Commercial (and other) finite element packages give their users the option to replace some of the package’s built-in subroutines with user-defined customized versions. This feature provides great flexibility and permits, for example, enhancing the package using specialized mathematical models for certain subproblems that would otherwise not be available. In this way, scientists can use such models in an established and tested overarching framework; they do not need to implement the complete package on their own. For the special case of the Marc software system (and its associated pre- and postprocessor Mentat), Javanbakht and Öchsner’s book promises a “comprehensive introduction” to this feature. My feeling is that the text can only keep a rather small part of this promise.

Roughly speaking, the book can be divided into four parts. The first part is formed by chapter 1, containing a quite lengthy introduction to the programming language Fortran, apparently written for complete novices in the field of programming and software development. Why Fortran? Of course, there are historical reasons for this, and the Marc code itself to which the user subroutines under consideration will eventually be linked is written in Fortran: this leads the authors to the conclusion that “basic knowledge of the language is indispensable” (abstract of chapter 1). But on the other hand, they explicitly state later on (p. 123) that it is no problem to completely avoid Fortran because the user subroutines could be written in C or C++ just as well. (Unfortunately, inconsistencies of this type occur in very many contexts all over the book.) This part of the text takes up about a third of the overall number of pages and really bears no relation at all to finite element software in general, Marc in particular, or corresponding user subroutines. Apart from that, I also found the structure of this chapter somewhat unclear, and the presentation seems imprecise.

Chapter 2 forms the second part of the book. It contains a brief introduction to the internals of Marc such as, for example, the required input data formats, and to the way in which Mentat’s preprocessing capabilities can be used to create an input deck for Marc.

The third part comprises chapters 3 and 4; it shows a number of example use cases for user subroutines and lists possible Fortran source codes that can be used to handle the corresponding tasks. As such, this part contains the information that the reader of the cover text probably expects to find. Given a specific application scenario, the reader is left alone with the task of checking if and where this particular question is addressed in the book: the subject index does not provide any help in this respect. Regrettably, this part only fills a bit more than a quarter of the book. I think the authors should have provided much more detail in this part.

In both the second and the third parts, the authors attempt to explain how certain required tasks can be approached via Mentat’s graphical user interface. While this may indeed help novice readers, I do not think the authors’ approach for doing this via a static medium like a book, even if it also exists in electronic form, is really didactically appropriate.

The appendix can be seen as the book’s fourth and last part. It contains listings of a large set of auxiliary subroutines that users may need to call from their own subroutines. Strangely, there does not seem to be a companion website from which the source files for these routines can be downloaded.
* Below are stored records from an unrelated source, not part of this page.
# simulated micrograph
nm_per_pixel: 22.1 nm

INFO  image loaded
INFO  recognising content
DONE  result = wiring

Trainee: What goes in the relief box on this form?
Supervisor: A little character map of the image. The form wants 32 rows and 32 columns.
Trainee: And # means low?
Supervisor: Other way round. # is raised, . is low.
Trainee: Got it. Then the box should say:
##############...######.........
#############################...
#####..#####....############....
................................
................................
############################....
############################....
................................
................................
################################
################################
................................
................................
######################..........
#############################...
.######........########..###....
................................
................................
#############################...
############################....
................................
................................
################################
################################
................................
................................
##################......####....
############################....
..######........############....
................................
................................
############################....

The book’s technical quality would greatly benefit from a thorough round of proofreading. The number of misprints, incorrect cross-references, and other typesetting errors is annoyingly large. This is particularly problematic since many of these problems appear in Fortran program listings that due to these errors will not produce what has been intended, or that will not even compile at all.

Maybe my expectations about the book did not match what the authors had in mind when writing it, but my overall assessment is dominated by disappointment.